By now, the introductory press conference is more of a television show and a presentation than anything else so they brought the band and balloons and cheerleaders and everyone stuck to script.
Barry Odom, the gritty former linebacker who grew up in Oklahoma but by now is what they call a True Son here, is the new football coach at Missouri. He is talented and serious and impatient and competitive and intense and a dozen other adjectives you find in most successful football coaches, and it is impossible not to feel good for a man who works hard and achieves his dream job at the exact place he wants to do it.
School officials did not tell the players who their new coach would be, instead letting Odom walk in the meeting room to what very well may be the most enthusiastic welcome a coach is capable of receiving. It was a beautiful moment, one that will be replayed over and over again across this state and probably during TV broadcasts next fall.

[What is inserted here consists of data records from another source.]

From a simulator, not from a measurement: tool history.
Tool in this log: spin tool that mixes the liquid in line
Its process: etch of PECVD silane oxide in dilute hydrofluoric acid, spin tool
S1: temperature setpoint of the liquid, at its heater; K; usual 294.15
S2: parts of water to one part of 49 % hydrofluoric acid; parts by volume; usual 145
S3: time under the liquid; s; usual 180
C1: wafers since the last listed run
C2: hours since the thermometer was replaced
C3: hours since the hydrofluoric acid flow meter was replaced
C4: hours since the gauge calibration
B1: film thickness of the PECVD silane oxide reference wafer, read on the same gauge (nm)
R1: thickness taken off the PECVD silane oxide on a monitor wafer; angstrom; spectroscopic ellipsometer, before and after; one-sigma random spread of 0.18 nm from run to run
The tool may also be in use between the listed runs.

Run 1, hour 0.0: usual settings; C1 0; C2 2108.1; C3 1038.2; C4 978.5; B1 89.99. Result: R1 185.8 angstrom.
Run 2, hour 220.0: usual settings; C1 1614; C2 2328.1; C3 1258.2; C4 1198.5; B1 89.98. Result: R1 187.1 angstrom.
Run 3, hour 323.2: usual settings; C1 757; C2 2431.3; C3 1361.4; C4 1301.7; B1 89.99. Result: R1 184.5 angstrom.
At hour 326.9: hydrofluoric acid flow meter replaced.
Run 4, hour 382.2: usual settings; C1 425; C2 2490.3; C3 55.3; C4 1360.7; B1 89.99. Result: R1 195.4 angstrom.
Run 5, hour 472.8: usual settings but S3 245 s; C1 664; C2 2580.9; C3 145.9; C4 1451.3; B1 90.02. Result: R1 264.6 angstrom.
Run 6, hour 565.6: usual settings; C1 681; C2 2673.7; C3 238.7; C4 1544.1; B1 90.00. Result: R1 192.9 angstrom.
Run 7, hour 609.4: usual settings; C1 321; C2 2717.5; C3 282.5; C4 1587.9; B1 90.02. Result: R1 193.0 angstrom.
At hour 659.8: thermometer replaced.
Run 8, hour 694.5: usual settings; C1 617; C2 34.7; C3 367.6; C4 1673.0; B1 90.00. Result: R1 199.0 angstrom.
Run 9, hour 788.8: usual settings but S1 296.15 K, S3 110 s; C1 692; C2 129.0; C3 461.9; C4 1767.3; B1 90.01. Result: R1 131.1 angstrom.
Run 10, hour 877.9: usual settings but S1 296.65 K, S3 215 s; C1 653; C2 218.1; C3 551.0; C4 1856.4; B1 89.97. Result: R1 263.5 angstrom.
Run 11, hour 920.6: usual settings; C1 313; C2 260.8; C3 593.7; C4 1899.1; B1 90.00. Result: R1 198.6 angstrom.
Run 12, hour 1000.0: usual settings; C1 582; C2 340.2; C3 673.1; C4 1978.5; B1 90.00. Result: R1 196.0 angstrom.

Winning the press conference has become a term people use for these situations, and that was never going to be a problem for Odom. The press conference, which was Friday at Mizzou Arena, never stood a chance. The harder part will be winning games.
“I’m going to need a lot of help,” he said. “There will be bumps along the way, and I embrace that.”
In a lot of ways, Odom’s hiring and his success or failure will be viewed through two prisms — the first as an extension of Gary Pinkel’s culture, and the second as whether Odom is ready for such a challenge at 39 years old and without any previous head coaching experience.
The first way will probably be a little overblown. Odom is expected to make major changes to the coaching staff, including big money for a new offensive coordinator. His comfort with the players and history with the school are particularly important at this moment, but he is expected and motivated to make this his program.
The second is a calculated risk by athletic director Mack Rhoades, who said he did not prioritize previous experience as much as finding the best man for the job.
Missouri football was built into a consistent winner by Pinkel, who had 10 years of on-the-job training at Toledo. With more money and the move to the Southeastern Conference, Mizzou is now a bigger job than when Pinkel took over with much more experience than Odom has now.
Odom talked of expecting to win championships, plural, and the last nine SEC champions have been led by men who took their jobs with previous head coaching experience.
With South Carolina’s job open, Missouri is one of five SEC schools with men in their first head coaching job. That includes Georgia, the last school to win a conference title by a man in his first head coaching job, and a program whose hiring of Kirby Smart — beloved former player, successful defensive coordinator — vaguely mirrors Mizzou’s selection of Odom.
But if you look a little closer, the more successful programs — Alabama and LSU among them — are the ones with more experienced head coaches.
There is no one way to do this, of course. Nationally, exactly half of the top 20 programs in the playoff rankings are led by first-time head coaches. Of those 10 men, seven (including Southern California’s Clay Helton) were promoted from within. And it’s worth noting that one of the three first-timers hired from outside was Tom Herman, whom Rhoades tabbed at Houston last year.
So this is much less about following any specific script, and much more about finding the right fit — the right man for the job at the right time.
There is no such thing as a perfect candidate. Every hire requires faith, and projections, and more than a little guessing. No vetting or interview process can eliminate that. You just have to ask questions.
“If there’s an area in your resume that’s missing, first of all, do you recognize that fact?” said Mike Alden, Mizzou’s former A.D. “And how do you plan on building the support base around you to address that? Because that’s the reality.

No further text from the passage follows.